Dangling Conversations by Trevor Plumbly
I’m sure Paul Simon will forgive me for borrowing his song title, but these communications that lack purpose or conclusion really do happen. I thought I’d said it all about the problems of the cell phone invasion, but I haven’t quite finished yet; nor it seems have Vodafone and Co, so please bear with me. Their current strategy is to convince us that it’s more economical to cancel the landline phone and switch to a cell phone caller plan, which enables you to natter to all sorts of people for a few cents a minute; but the basic problem with cell phones is that they’re not really conducive to extended conversation. There’s something reassuring about sitting at home on the landline phone chewing the fat until one or both run out of words, as opposed to trying to communicate with a disembodied voice belonging to someone pacing around and probably counting the minutes. That might be a bit harsh, but very few folk seem capable of sitting down and having a relaxed chat using a cell phone. To me, there just seems to be a global infestation of trivial urgency that devalues purposeful contact.
Don’t Call . . . Write!
Journalists in all branches of the media are masters of the dangling conversation; the recent tragic loss of the Malaysian airliner is a sad example of their talent for transposing the unknown into acceptable headlines. In the early days following the news of its disappearance, we were deluged with theory and counter-theory from news networks who managed to fill every branch of the media with headlines and breaking news without the benefit of a single fact. Terrorism was ground out to exhaustion and replaced by conspiracy and when that dried up we were treated to rumours of a sort of airspace ‘Bermuda Triangle’, some even drawing parallels with the ‘Marie Celeste’. To add to the lunacy, these so-called ‘professional’ journalists were backed up by scores of experts in one field of aviation or another offering all sorts of ‘scientific’ explanations for an event about which nobody had any factual knowledge.
On a local note, here in NZ there’s no better example of the media’s tenacity for the tenuous than their treatment of Kim Dotcom (a colourful bloke, well worth a google). Anyway, on top of his multiplicity of sins, it seems that Mr Dotcom owns a copy of ‘Mein Kampf’ signed by Hitler. This news so shook the nation that one ‘journalist’ publicly exhorted him to burn it (will the real Nazi stand up please?), whilst others dropped vague hints about the significance of a Nazi flag ‘someone’ had seen in the house, leaving me to wonder whether ‘investigative’ journalists should re-title themselves as ‘creative’.
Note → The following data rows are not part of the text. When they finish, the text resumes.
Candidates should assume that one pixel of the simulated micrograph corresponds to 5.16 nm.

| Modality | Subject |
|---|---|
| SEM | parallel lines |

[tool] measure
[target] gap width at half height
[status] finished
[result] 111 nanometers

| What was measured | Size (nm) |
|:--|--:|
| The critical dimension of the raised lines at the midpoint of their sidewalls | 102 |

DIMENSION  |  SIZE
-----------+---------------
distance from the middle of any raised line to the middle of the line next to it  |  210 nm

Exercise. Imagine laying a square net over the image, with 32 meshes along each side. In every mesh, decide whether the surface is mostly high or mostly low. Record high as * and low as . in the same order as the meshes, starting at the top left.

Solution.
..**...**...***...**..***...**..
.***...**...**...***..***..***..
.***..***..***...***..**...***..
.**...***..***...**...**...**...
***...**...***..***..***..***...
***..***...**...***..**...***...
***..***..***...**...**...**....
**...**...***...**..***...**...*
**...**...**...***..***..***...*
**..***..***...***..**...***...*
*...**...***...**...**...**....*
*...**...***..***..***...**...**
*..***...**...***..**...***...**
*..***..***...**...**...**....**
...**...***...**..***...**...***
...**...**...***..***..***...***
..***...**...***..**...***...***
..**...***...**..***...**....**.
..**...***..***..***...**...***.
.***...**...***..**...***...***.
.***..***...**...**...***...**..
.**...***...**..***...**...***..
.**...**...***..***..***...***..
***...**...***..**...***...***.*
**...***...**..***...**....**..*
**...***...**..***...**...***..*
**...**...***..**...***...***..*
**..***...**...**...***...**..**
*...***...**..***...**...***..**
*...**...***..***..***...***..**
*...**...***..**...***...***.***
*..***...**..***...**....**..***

On a lighter note, contemporary art is a natural home for dangling conversation; it lives in a sort of conceptual country with few boundaries and a language all its own, unsafe territory for an antique dealer. Certainly I often looked at contemporary art but lacked the education to make any judgment on its meaning or merit. I treated it much as I do everything else: if it interested me I stopped and spent time with it, then moved on. In the early 1980s I met and formed a loose friendship with Ralph Hotere which lasted until his recent death. Artists, according to English literature, are tall, languid and a bit precious; Ralph was short, full of carefully stored energy and as basic as you please. Not being one of the ‘arty’ crowd, I never discussed his or anybody else’s work with him which I later discovered suited him fine. He felt passionately about Apartheid, French nuclear testing in the Pacific and the construction of an aluminium smelter at a nearby unspoiled beach. These inspired a huge body of ‘protest’ works ranging from affordable signed prints to major pieces of national importance. Sadly, I never really ‘got’ Ralph’s early works but yesterday, at an art auction preview, I spotted a banner from his ‘Song Cycle’ series, produced in the mid-1970s to combine art with the poetry of Bill Manhire and the music of Jack Body. The series shown in its entirety must have been almost intimidating, but individually they’re still stunning. Standing in front of the painting, I thought about Ralph. The humour that allowed him to joke about my white cane, the darting eyes that I always reckoned could see round corners, his incredible generosity and quiet intellect. Walking away, I wondered if the screeds of academic and artistic theories about his works and their meaning ever bothered or amused him. He never said, but I never asked. Some things are best left ‘dangling’.